‘Perks’ most popular query by jobseekers: Report

Ethics, bullying, harassment also top searches for work-related concerns

‘Perks’ most popular query by jobseekers: Report
Millennials are looking for more than just a salary, according to Olga Andrienko, head of global marketing at SEMrush in Boston. Shutterstock/fizkes

Knowing what jobseekers are looking for in their job search can help employers with recruitment and employer branding initiatives.

So employers might be interested to know that when it comes to the top online searches by Canadians in conjunction with “at work” and “in the workplace,” “perks” is the most popular query, at 8,500 per month, according to a report by SEMrush, which sells online visibility and marketing analytics software subscriptions.

And when it comes to the corporate perks topping wish lists, corporate and health benefit plans win out; searches for benefit plans increased by 129 per cent from 2016 to 2019.

Millennials are looking for more than just a salary, according to Olga Andrienko, head of global marketing at SEMrush in Boston.

“They’re looking for job perks and… it’s just really obvious that people started being interested in something extra… work-life balance is definitely something that they really want,” she said.

“There are a lot of companies with mission statements and with values, and a lot of people are now looking and searching for jobs that would resonate somehow with them.”

Culture is important to new graduates, meaning they want to know: “What is the workplace like? Is it a friendly, warm, welcoming environment?” said Mary Barroll, president of Talent Egg in Toronto, a job site and online career resource for students and recent graduates.

“They're interested in seeing the kind of corporate social responsibility initiatives that that organization might be pursuing. What do they stand for in terms of their core values as an organization? And do they align with their own core values?”

People coming out of school are career-focused, so they’re looking at the kind of career path they could potentially have at an organization, she said.

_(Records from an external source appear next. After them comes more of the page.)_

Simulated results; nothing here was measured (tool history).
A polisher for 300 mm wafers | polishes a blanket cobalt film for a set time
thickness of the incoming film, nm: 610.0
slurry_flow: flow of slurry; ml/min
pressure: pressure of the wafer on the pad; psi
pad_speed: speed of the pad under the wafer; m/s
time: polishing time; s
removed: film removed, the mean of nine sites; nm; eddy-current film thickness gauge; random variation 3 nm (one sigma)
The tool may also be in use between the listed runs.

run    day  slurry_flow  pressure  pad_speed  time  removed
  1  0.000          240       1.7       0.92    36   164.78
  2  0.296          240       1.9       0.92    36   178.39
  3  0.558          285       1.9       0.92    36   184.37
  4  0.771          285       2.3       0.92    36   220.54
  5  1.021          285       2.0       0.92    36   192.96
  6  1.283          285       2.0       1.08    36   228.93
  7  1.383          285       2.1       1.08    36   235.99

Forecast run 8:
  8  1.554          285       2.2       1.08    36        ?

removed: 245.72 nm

“They're looking for experience that can provide them with more marketable skills. And so they look for organizations that provide some ongoing professional development and training within their organization. It's kind of a flip to what I think it was commonly understood to be what is influencing young jobseekers — at least the ones that are educating themselves and are looking for meaningful careers. They are very much about building their skill levels.”

But there’s a noteworthy trend, said the report, as the number of searches for “full-time job” increased by 53 per cent from 2016 to 2019. in the past three years.

“Canadians are really looking for stability more and more, because the searches for ‘full-time job’ has increased significantly to over 50 per cent in the last three years, and then the searches for ‘part-time job’ or ‘internship’ — they all decrease,” said Andrienko.

Other work-related concerns are ethics (3,500), bullying (3,100), harassment (2,800) and diversity (1,100), according to the report, which delved into monthly online searches.

The first two could be because of greater media coverage, said Andrienko.

“People who even had the issues, they were not really speaking about it before, and then they start opening up. So, it's just like a snowball effect. And more people who even don't have the issue, they’re still interested in what's happening around them.”

As for the most popular job sites with Canadian jobseekers, Indeed.ca was the easy winner at 4.7 million visits per month, followed by Glassdoor.ca (3.2 million) and Jobbank.gc.ca (1.5 million).

When it comes to placing ads, few employers are doing it, she said.

“The market is really organic. And that means that (employers are) actually more investing the time and money into referrals or… reputation management, and less on advertising,” she said. “. The space is not saturated. So whoever takes that market — with the increasing and massive searches that are growing — they have a really good opportunity to get a majority of the audience.”

Online and social media are the top ways graduates find jobs, said Barroll.

“The job-board idea is certainly one that still resonates. And that's still their number 1 place that they go to to look for work. But, increasingly we can see the numbers of the social media platforms going up as well.”

“Social media is a very key component of your employer branding strategy and your talent attraction strategy, particularly for young people,” she said, citing Instagram as an example.

People are constantly seeking out jobs on their mobile phones; these searches take up 55 per cent of share across employment sites, said SEMrush.

But when it comes to responding to or applying for a job, applicants prefer to use email, said Barroll.

“I found that a little surprising, but I guess it's because nobody's quite comfortable with applying from their phones. So, that's still a space where young people will go first, in terms of being able to learn about specific roles that would be sent to them, as opposed to going and doing a search.”